Trinity Sunday
Cathedral of Mary Our Queen
Our Lady of the Fields
May 25-26, 2024
Where Have We Been?
Today the Church celebrates Trinity Sunday, a feast that arrives just as the Easter Season concludes, a culminating moment in the Church’s liturgical year. What journey did we begin with the start of a new liturgical year? Where has it led us thus far? And what question does it now prompt us to ask?
In Advent, we awaited the coming of the Messiah, as did the Israelites. At Christmas, we celebrated the birth of the Savior, “conceived by the Holy Spirit and incarnate of the Virgin Mary”. In short order, we celebrated the revelation of God’s Son to the Magi, the Child Jesus’ coming of age as a member of the Holy Family, as also the his Baptism in the Jordan, when the Holy Spirit came upon him and the Father’s voice was heard, “This is my beloved Son, listen to him!”

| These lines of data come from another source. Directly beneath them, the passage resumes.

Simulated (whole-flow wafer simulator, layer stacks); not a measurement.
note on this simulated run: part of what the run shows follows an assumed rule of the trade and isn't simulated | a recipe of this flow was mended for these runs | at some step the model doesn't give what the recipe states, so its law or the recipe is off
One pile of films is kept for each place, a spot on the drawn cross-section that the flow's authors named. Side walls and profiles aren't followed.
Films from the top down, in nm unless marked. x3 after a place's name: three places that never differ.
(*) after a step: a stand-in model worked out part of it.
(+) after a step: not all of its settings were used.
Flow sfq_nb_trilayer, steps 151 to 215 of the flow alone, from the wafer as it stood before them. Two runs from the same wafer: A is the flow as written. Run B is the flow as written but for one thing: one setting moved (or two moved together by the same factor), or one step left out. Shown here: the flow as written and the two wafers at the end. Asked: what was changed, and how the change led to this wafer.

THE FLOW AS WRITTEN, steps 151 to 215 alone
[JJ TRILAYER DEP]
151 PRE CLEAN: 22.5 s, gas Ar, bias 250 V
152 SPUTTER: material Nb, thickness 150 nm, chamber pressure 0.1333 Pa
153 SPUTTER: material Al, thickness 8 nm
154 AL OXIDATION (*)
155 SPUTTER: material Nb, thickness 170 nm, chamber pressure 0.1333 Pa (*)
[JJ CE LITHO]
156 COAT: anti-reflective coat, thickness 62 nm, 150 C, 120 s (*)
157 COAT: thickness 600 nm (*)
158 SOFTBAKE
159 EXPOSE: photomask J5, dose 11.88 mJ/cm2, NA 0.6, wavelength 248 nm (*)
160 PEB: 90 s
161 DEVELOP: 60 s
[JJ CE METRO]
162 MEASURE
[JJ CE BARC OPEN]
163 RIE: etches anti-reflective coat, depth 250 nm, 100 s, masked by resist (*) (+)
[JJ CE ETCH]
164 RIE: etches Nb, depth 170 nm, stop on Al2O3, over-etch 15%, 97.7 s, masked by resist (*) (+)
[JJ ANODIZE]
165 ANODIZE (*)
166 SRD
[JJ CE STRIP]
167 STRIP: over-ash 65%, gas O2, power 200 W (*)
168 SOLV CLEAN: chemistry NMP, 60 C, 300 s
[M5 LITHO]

Soon thereafter, we followed the Lord into the desert where he fasted, and prayed to his heavenly Father, and where he overcame the Devil’s fierce temptations. With Lent giving way to Passiontide, we walked the way of the Cross as the Incarnate Savior suffered and died for us and for our salvation. We experienced the depth of the Father’s love, for, to ransom us who are slaves to sin, he gave away his Son. Indeed, we experienced the immensity of Jesus’ gift of self, for greater love no one has than to lay down one’s life for one’s friends.
With the triumph of the Resurrection, our minds and hearts were overwhelmed by the sure and certain hope that Father’s love, revealed in Christ, is ‘stronger than sin and more powerful than death.’ At Pentecost, the coming of the Holy Spirit opened our eyes anew to all that the Lord taught and to the centrality of the mission he entrusted first to his Apostles and now to the whole Church: “Go teach all nations, baptizing them in the name of the Father, the Son, and the Holy Spirit.”
What Kind of God?
This is where we have been. This has been our journey: from the promise of Advent to its fulfillment in the Paschal Mystery. Looking back on this journey, the Church invites us to ponder a question on this, the Solemnity of the Most Holy Trinity:
What kind of a God is our God?
What must God be like if he would do all this for us?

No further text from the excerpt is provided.